Sterilize glass jars and their lids by boiling them in water for 10 minutes. Remove them from the water and let them air dry.

Place the apricots in a bowl and pour boiling water over them. Let them sit for 1 to 2 minutes, then drain. Peel them with a knife.

Cut them in half and remove the pits. Then cut the flesh of the apricots into small pieces.

Taste the apricots. If they are not too sweet, you can add more sugar.

Let to marinate for 3 hours.

Add the water and let it boil over low heat, stirring well until the sugar dissolves.

Cover and simmer for 25 minutes, stirring regularly. Be careful not to let the jam burn. Add a little water if necessary. Cooking time may vary depending on the amount of fruit added and its firmness.

Remove any foam that forms on the surface at the end of cooking or regularly.

Optionally, add the agar-agar and cook for another 5 minutes. This ingredient helps the jam solidify.

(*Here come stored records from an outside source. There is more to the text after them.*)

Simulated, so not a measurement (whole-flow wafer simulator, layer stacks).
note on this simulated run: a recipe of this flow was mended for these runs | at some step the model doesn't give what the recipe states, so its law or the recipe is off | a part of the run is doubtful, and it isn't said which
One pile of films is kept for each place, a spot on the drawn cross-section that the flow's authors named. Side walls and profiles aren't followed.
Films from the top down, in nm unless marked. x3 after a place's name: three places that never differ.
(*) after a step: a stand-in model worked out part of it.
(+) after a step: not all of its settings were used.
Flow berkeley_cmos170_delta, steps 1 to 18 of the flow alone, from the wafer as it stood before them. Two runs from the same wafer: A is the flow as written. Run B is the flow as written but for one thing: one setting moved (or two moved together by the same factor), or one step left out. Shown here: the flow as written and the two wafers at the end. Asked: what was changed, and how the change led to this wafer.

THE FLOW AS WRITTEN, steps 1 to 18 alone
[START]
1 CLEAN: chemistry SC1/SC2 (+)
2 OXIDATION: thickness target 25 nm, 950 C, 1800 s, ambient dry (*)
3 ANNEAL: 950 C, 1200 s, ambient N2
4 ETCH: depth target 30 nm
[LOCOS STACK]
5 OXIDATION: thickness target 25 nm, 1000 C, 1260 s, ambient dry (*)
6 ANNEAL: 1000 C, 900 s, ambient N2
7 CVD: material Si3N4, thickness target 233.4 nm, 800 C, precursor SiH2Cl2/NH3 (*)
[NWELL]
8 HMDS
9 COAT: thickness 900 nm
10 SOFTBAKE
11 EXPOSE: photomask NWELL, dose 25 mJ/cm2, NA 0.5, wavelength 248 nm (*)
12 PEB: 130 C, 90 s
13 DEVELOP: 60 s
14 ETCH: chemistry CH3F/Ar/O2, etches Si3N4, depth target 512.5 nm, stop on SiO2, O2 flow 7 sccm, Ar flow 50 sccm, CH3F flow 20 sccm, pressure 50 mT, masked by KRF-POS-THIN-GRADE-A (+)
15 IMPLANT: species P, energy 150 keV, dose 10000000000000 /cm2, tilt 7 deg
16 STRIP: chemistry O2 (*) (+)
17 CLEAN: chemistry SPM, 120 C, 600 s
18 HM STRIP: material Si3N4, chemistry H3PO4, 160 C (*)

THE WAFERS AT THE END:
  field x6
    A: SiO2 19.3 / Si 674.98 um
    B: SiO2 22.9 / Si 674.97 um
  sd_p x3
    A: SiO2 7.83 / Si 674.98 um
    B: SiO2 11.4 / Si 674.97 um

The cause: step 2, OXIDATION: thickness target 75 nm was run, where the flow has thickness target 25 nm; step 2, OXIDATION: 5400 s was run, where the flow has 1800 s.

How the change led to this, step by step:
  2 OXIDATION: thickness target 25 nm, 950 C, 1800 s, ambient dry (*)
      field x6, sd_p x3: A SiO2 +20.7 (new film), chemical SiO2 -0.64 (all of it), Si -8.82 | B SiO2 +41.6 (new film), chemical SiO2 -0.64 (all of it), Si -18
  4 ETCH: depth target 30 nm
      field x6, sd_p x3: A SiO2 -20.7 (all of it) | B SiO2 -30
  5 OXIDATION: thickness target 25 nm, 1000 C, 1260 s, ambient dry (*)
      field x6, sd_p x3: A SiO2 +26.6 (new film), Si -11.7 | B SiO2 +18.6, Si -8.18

Check the cooking time by pouring a few drops onto a cold plate, then tilting the plate. If the drop solidifies slightly, the jam is ready. If not, continue cooking for a few minutes, watching carefully.

Remove from heat.

Then take a potato masher and gently mash the fruit (or use an immersion blender) until you get the desired consistency.

Let stand for 10 minutes.

Pour the jam into the prepared sterilized jars, leaving a 6 mm headspace. Clean the edges and seal the jars. Turn them upside down and let them cool completely at room temperature.